Go to top

Ideas

This is a list of ideas for student applications.

If you are a student, learn how to participate!

Scrapy

Static Analysis Tooling

Easy
Description

While using Scrapy, there are certain common issues that are hard to detect. For example, a typo in the name of a setting.

Expected Result

Build a list of common issues in code using Scrapy that could be detected using static code analysis, and build a tool or extend an existing tool to detect those.

Required Skills Regular Expressions
Mentors Adrian
GitHub Issue #4421

MIME Sniffing Library

Intermediate
Description

HTTP responses should include a Content-Type header that indicates the MIME type of the response body. However, responses do not always include such a header, and sometimes they include it but the specified MIME type does not really match the response body.

Expected Result

Create a Python library that implements the complete MIME Sniffing Standard.

Stretch Goals

Integrate the resulting library into Scrapy.

Required Skills HTTP, Interface Design
Mentors Adrian
GitHub Issue #4240

Scrapy FEEDS enhancements

Intermediate
Description

This is a collection of small improvements that have been asked over time for scrapy’s FEEDS delivery.

Expected Result

Improve scrapy’s FEED delivery capabilities.

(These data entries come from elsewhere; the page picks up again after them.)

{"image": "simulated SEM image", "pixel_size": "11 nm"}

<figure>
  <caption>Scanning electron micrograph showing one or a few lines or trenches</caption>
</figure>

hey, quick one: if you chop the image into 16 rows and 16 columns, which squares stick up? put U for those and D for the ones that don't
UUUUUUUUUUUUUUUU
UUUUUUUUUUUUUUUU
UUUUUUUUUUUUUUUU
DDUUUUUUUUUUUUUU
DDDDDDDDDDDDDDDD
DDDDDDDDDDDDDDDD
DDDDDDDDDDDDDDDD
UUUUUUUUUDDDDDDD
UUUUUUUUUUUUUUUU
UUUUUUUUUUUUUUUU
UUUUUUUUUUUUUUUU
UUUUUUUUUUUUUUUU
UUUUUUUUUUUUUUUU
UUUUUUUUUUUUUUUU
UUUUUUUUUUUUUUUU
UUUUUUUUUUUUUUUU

Required Skills Compression, Interface Design, A bit of scrapy internals
Mentors Julio
GitHub Issue #4963

Handle 429s properly

Easy
Description

Currently scrapy doesn’t handle 429s properly. So, whenever we get 429 response code, we should update throttling configs and concurrency to adapt to the new rate.

Expected Result

A new middleware/extension that will handle 429 response codes and adjust request rates properly.

Required Skills HTTP
Mentors Julio
GitHub Issue #4424

Dateparser

Performance Optimizations

Intermediate
Description

We believe there is much room for improvement in the performance of Dateparser. Moreover, the current implementation is not thread-safe.

Expected Result

Profile and optimize the performance of the library.

Stretch Goals

Make the library thread-safe.

Required Skills Profiling, Algorithms, Data Structures, Multithreading
Mentors Adrian
GitHub Issue #624

Better Language Detection

Intermediate
Description

Currently language detection is rudimentary and often causes incorrect interpretation of dates.

Expected Result

Improve how language detection works. Plugging-in an optional language detection library is an option.

Required Skills Natural Language Processing
Mentors Adrian
GitHub Issue #612

Parsel

HTML5 Support

Easy
Description

When you inspect a website element in a web browser, you get a DOM-based HTML tree that is different from the actual, underlying HTML tree. This makes it difficult to translate what you find in a web browser into an XPath or CSS expression that can work in Parsel. More so when the underlying HTML is actually broken.

Expected Result

Extend Parsel to support different HTML parsers, and add support for additional HTML parsers.

Required Skills HTML, Interface Design
Mentors Andrey, Adrian
GitHub Issue #83

cssselect

Extend CSS Selectors Level 4 Support

Advanced
Description

There is a W3C working draft for additional CSS selectors that adds many features

Expected Result

Extend cssselect to support additional CSS Selectors Level 4 that can be translated into XPath 1.0.

Required Skills CSS, XPath 1.0, Syntax Parsing
Mentors Andrey, Adrian
GitHub Issue #108